Credit card fraud is on the rise. And major data breaches are becoming more common.
Against this backdrop, merchants across the country are rushing to make their payment environments more secure. And two of the most popular solutions include adding chip & PIN EMV or Apple Pay options:
- EMV is the older of the two technologies. Each credit or debit card comes embedded with a special security chip. When making purchases at the cashier counter, customers insert these chips into an EMV reader before entering in a personal identification number (PIN).
- New arrival, Apple Pay, is a mobile payment technology. Customers upload their credit card details into their iPhones or iPads. When at the cashier, they wave these devices across near field communication (NFC) terminals to create a connection and make a purchase.
Both of these payment solutions offer greater security than traditional magnetic stripe credit cards do.
EMV chips are difficult to clone, which is why chip & PIN is already mandatory in most parts of the world. NFC requires close proximity, and in order to authorize a transaction, users provide a biometric fingerprint scan with Touch ID.
But which payment technology is better for your store?
Major Differences between Apple Pay and Chip & PIN EMVs
Although EMV is the older and more established of the two, it's enjoyed relatively limited success in the U.S. This is changing rapidly. But at present, fewer than 25 percent of stateside credit and debit cards come with embedded chips. And thus, fewer than 25 percent of retail shoppers benefit from this extra security feature.
The one upside is that EMVs work with older terminals, and older credit cards work with EMV terminals. So secure or not, transactions can still go through.
By contrast, Apple Pay only works with later versions of the iPhone, iPad and Apple Watch. And the merchant must have an NFC reader in order to accept payments.
Another important difference is tokenization. Although Apple Pay users upload credit card information to their devices, neither Apple nor retailers ever have direct access to sensitive financial data. All personal account numbers (PANs) are replaced with randomly generated IDs ("tokens") that are then used to authorize one-time transactions. This makes it very difficult for criminals to ever steal or clone a user's credit card information.

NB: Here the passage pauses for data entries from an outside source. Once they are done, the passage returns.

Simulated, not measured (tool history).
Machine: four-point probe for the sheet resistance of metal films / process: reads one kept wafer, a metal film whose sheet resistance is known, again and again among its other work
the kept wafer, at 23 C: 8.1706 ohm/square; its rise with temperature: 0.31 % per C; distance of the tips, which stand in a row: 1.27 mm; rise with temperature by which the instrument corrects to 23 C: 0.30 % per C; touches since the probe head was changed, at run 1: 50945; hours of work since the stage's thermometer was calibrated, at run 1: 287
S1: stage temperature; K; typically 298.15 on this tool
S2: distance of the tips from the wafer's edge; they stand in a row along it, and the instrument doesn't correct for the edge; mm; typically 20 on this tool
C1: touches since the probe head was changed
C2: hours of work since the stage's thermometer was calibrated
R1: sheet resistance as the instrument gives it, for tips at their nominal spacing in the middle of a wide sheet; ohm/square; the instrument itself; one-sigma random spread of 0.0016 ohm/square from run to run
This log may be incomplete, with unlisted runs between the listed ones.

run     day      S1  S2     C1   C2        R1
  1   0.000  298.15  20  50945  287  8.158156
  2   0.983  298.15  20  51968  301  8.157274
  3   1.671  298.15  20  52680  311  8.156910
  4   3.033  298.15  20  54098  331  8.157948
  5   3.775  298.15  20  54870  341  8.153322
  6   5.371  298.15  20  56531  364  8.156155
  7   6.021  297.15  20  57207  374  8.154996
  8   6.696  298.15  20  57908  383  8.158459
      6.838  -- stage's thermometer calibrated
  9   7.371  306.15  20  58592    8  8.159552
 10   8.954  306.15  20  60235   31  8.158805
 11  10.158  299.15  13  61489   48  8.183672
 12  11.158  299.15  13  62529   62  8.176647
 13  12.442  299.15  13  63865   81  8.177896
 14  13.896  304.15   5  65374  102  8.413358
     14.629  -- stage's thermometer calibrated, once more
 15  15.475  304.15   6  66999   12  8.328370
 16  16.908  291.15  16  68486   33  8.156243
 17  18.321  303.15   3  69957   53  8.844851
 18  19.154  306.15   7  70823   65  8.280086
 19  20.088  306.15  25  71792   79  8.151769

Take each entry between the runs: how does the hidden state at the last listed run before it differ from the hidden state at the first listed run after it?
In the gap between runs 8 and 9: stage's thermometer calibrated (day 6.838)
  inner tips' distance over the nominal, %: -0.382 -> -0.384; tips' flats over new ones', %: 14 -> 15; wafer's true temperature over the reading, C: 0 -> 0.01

EMV cards can use tokenization, but this extra security feature isn't necessarily standard.
This is an important distinction — especially for e-commerce merchants.
In the online world, EMV's security technology becomes obsolete. With online shopping carts, there's no way for customers to use the embedded chip. And thus, chip & PIN cards are about as secure as normal swipe & sign plastic. Apple Pay's tokenization works for all retail environments — online and offline.